If there was a prize for ‘Best Rock Album That Accompanies A Movie and Features Amazing Famous Musicians’, then Dave Grohl and his Sound City Players would have no competition. Fucking great.
Go ahead; just have a read of the back sleeve of this record. Tell me you can get to the end of this album without feeling a tingle in your pants. This is baby-making stuff, folks. Rock'n'roll baby-making stuff.
The names that span this album's 11 songs are the cream of the crop. Stevie Nicks, Corey Taylor, Josh Homme, Trent Reznor, Paul McCartney and Rick Springfield all appear, and with Butch Vig in the producer's seat, aurally Sound City: Real To Reel could never fail. But this is a Dave Grohl project, a Dave Grohl passion, a Dave Grohl record, and as such the delivery, structure and scope of it are delivered with predictable Dave Grohl brilliance.

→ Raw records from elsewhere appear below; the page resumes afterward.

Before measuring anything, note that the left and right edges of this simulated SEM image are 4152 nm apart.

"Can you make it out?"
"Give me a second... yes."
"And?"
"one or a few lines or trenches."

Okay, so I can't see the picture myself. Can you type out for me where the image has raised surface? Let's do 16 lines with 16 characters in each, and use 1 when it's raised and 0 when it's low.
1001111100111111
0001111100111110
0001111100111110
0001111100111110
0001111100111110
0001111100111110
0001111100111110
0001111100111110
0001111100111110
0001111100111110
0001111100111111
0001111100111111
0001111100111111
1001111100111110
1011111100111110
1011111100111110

To focus on the background of the album – the accompaniment of a Grohl-directed film about Sound City Studios in Los Angeles, which closed its doors in 2011 after recording everyone from Fleetwood Mac to Slipknot – would be doing a massive injustice to the quality of the songs on the album. Kicking off with a bang, with Black Rebel Motorcycle Club's Robert Levon Been and Peter Hayes teaming up with Grohl for Heaven And All, the thumping scene is set for the rest of the record. Taylor is subdued (compared to his usual Slipknot guise) but lets his singing voice shine on From Can To Can't, and epic closer Mantra – featuring the all-star triple threat of Grohl, Homme and Reznor, is one of the best things you'll hear all year.
If there was a prize for 'Best Rock Album That Accompanies A Movie and Features Amazing Famous Musicians', then Dave Grohl and his Sound City Players would have no competition. Fucking great.